The Structure that Wants to Be Another Structure: Pier Paolo Pasolini’s Screenplays between the Unfinished and the Exploitation.
Pier Paolo Pasolini was a major figure in the Italian 20th Century culture: novelist, poet, film director, journalist and playwright. Pasolini was both a man of letters and of films; he is one of those rare authors whose bibliography is as important as his filmography (including his subjects and screenplays). Pasolini himself theorized the literary status of screenplays (whether produced or unproduced), in books like Heretical Empiricism.

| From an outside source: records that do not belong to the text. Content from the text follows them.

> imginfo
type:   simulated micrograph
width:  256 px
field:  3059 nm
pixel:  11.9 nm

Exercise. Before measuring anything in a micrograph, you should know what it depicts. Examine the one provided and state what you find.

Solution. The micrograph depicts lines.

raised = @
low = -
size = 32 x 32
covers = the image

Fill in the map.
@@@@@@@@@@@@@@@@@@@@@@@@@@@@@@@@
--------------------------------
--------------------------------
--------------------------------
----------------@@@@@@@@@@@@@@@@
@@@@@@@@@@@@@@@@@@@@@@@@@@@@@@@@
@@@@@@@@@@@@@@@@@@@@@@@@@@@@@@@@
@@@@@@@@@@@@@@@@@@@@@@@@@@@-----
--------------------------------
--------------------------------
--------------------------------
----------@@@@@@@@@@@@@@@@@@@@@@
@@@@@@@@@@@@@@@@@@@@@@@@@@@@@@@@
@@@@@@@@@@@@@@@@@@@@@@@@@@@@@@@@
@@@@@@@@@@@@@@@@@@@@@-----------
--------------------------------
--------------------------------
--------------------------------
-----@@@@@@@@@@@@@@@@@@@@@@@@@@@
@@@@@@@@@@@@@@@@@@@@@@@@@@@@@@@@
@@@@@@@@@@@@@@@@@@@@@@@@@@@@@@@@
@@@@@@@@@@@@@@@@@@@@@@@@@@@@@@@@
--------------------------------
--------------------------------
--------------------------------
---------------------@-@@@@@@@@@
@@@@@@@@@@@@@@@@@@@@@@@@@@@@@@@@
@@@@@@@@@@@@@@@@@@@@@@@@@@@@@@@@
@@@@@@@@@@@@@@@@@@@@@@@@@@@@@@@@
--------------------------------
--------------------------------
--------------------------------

The “Aesthetic of Unfinished” was a dominant trait of his work, and there is a fil rouge among a novel like Petrolio, the “filmed notes” represented by his late ‘60’s/early ‘70’s documentaries and his screenplays corpus. Moreover, Pasolini considered the screenplay ‘unfinished’ by nature, being a Structure that Wants to Be Another Structure (quoting the title of one of the most famous of his essays).
By discussing screenplays like “La Nebbiosa” and “The Canterbury Tales,” the aim of the paper is to reflect on the literary status of screenplays, on their exploitation by both producers and publishers, the concept of ‘unfinished’, and how this status can lead to the same philological issues of any other literary genre.